LONDON.- The Institute of Contemporary Arts presents the first UK survey of the work of Forensic Architecture, an independent research agency based at Goldsmiths, University of London.

The exhibition marks the beginning of a long-term collaboration between Forensic Architecture and the Institute of Contemporary Arts, extending into new areas of investigative research, and the development of a curriculum built around the methodologies and concepts that underpin the work of the agency.

‘Forensic Architecture’ is both the name of the research group established in 2010, and a form of investigative practice that traverses architectural, journalistic, legal and political fields, and moves from theoretical examination to practical application.

In recent years Forensic Architecture has undertaken a series of investigations into human rights violations and acts of state and corporate violence. These investigations have lead to the contestation of accounts of events given by state authorities, affecting legal and human rights processes, and military, parliamentary and UN inquiries. The work of the agency is grounded in the use of architecture as an ‘optical device’, employing forms of spatial and material analysis, mapping and reconstruction, and extending outwards to overlay elements of witness testimony, and the aggregative forms of visual documentation enabled by contemporary media.

The exhibition spans the Institute of Contemporary Arts’ Lower and Upper galleries as well as the Institute’s theatre. In presenting a selection of recent investigations, the exhibition provides a forum for the exposition of previously obscured evidence, and a critical examination of the theoretical and methodological ground for Forensic Architecture as a practice. The group’s investigations are presented as open-ended processes that interact with the world in which they exist, stir-up highly antagonistic responses and impact on political processes. The exhibition also becomes the physical infrastructure for a curriculum of a short course in Forensic Architecture. The individual investigations function here as anchors for public events, workshops and discussions.

Investigations presented at the Institute of Contemporary Arts include a report on the possible collusion between a member of a German domestic intelligence agency and a neo-Nazi group in the racist murder of Halit Yozgat in Kassel, 2006; a reconstruction of the Israeli forces’ bombardment of Rafah, Gaza, between 1 August and 4 August, 2014; the detailed mapping and examination of the events leading up to the 2014 attack by local police on students from the Rural Normal School of Ayotzinapa, Iguala, Mexico; and investigations into the deaths of migrants in the central Mediterranean Sea, and the subsequent evasion of responsibility for effective search and rescue operations by state and NATO coalition forces.

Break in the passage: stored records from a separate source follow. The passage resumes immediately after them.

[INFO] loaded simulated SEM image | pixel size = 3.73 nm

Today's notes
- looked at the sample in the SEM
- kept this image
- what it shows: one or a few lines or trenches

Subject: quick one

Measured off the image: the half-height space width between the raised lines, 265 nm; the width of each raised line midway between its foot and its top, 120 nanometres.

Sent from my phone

The exhibition and related public programmes also present new investigations, supported by the Institute of Contemporary Arts. One of these investigations stems from collaboration between Forensic Architecture and two Syrian filmmakers Amel El Zakout and Khaled Abdulwahed, themselves refugees. Amel documented her journey from the coast of Turkey to Greece, and the capsizing of the smuggler’s boat on which she and around 60 other people were travelling, through a camera attached to her wrist. Her footage and her story provides unique insight into the protocols of search and rescue operations, the complex relationship within Europe to migration, and the media coverage of the so-called ‘refugee crisis’ – issues that the exhibition will present and debate.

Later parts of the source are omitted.